To make this as realistic as possible, I’ll be testing the login pages.

So I’ve got my list of sites, and my test all sorted. Let’s dive right in!

BankGradeSSL 3TLS 1.2SHA1RC4Forward SecrecyPOODLE
Danske BankA-PassPassPassPassFailPass
NordeaBPassFailFail1FailFailPass
DLR KreditCFailFailFailFailFailFail2
Jyske BankFPassFailPassFailFailFail
SydbankFPassFailPassFailFailFail
NykreditFFailFailFail3FailFailFail

1Nordea’s SSL certificate is SHA256, but they use an SHA1 intermediate certificate

2DLR receives a C overall, as only its SSL implementations are vulnerable to POODLE, but not its TLS implementation

3Nykredit would pass, but they provide an unnecessary certificate which is signed using SHA1

Only one bank, Danske Bank, managed to get an A (though it is an A-). This is mostly due to the lack of forward secrecy support. If they fix this they can increase their rating to an A. They are also the only bank to enable TLS 1.2 support, and disable the RC4 cipher.

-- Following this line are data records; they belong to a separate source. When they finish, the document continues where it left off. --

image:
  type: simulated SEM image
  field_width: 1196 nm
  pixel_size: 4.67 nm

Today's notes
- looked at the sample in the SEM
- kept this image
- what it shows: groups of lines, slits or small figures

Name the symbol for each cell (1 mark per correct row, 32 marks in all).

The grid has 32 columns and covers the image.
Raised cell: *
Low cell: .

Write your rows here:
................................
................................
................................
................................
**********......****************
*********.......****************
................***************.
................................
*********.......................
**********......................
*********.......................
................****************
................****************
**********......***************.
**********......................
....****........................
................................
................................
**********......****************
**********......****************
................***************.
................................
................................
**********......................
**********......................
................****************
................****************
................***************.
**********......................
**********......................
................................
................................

Nordea comes in second, managing a B, with some very odd results. They only support the TLS 1.0 protocol, but the list of server preferred cipher suites starts with RC4 (which is insecure). The server also sent a certificate chain with an MD2 certificate in it!

DLR Kredit achieves a C, despite the fact they are vulnerable to POODLE, because only their SSL 3 implementation is vulnerable. Their certificate is signed using SHA1, but stranger still their server didn’t send any intermediate certificates. DLR Kredit is also the only bank which is vulnerable to the CRIME attack. This allows an attacker to read secure cookies sent by the server. Disabling TLS compression is all that is required to mitigate this.

Jyske Bank and Sydbank appear to use the same server configuration as their results are equally bad. They both have disabled SSL 3, and have a complete certificate chain signed using SHA256, but fail on all other tests. In addition, both banks are intolerant to TLS versions, meaning if their websites are badly written they may stop working when new TLS versions comes out.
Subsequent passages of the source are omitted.